The first-degree murder charge against 16-year-old Jesus Martinez was bound over Thursday to Lincoln County District Court.

Martinez appeared for a brief preliminary hearing in county court to face two charges: not only murder but also use of a weapon to commit a felony.

Family members of both the victim and defendant attended the hearing.

Martinez, 16, along with co-defendant Brayden Turner, 16, are charged with the murder of Ethan Pohlmeier on the night of Sept. 14 in North Platte’s Centennial Park.

Police looked for the suspects for a month before they were found in Grand Island, thanks to a tip received by the Hall County Attorney.

At the hearing Monday, Lincoln County Attorney Rebecca Harling presented a sworn affidavit signed by investigators as factual evidence that a crime was committed.

That affidavit had been submitted to the court during the police investigation, in order to obtain an arrest warrant for Martinez.

Defense attorneys Patrick Heng and Steven Potter did not object to entering the document into the record.

They offered no evidence in support of their client’s innocence.

Keith County Judge Edward Steenburg found probable cause to believe a crime was committed and bound the case over to district court. He also ruled that Martinez will remain locked up without bond.

Other than answering a couple questions asked by the court, Martinez sat quietly, with his head down most of the time.

Steenburg told Martinez he faces maximum penalties of life in prison for murder and 50 years for the weapon, if convicted.

Potter asked that the judge inform his client that if he is convicted of both crimes, the two sentences could be served at the same time. Steenburg did.

Steenburg presided over the preliminary hearing for Judge Kent Turnbull, who was not available for the hearing Thursday.

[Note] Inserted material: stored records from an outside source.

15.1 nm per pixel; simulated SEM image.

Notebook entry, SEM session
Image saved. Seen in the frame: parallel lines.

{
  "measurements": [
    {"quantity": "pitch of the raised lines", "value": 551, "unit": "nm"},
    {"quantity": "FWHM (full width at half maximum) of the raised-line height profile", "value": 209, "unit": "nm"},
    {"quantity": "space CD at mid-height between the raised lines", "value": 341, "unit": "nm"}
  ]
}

The arrest warrant is sealed from public view, as requested by the prosecution, who said it contains privileged information.

At the start of the proceedings, Heng and Potter asked Steenburg to advise Martinez of his rights, including the right to cross-examine his accusers at a trial by a jury of his peers, and also his right to refuse to testify on his own behalf.

Steenburg then asked Martinez if he understood his rights. Martinez replied that he did.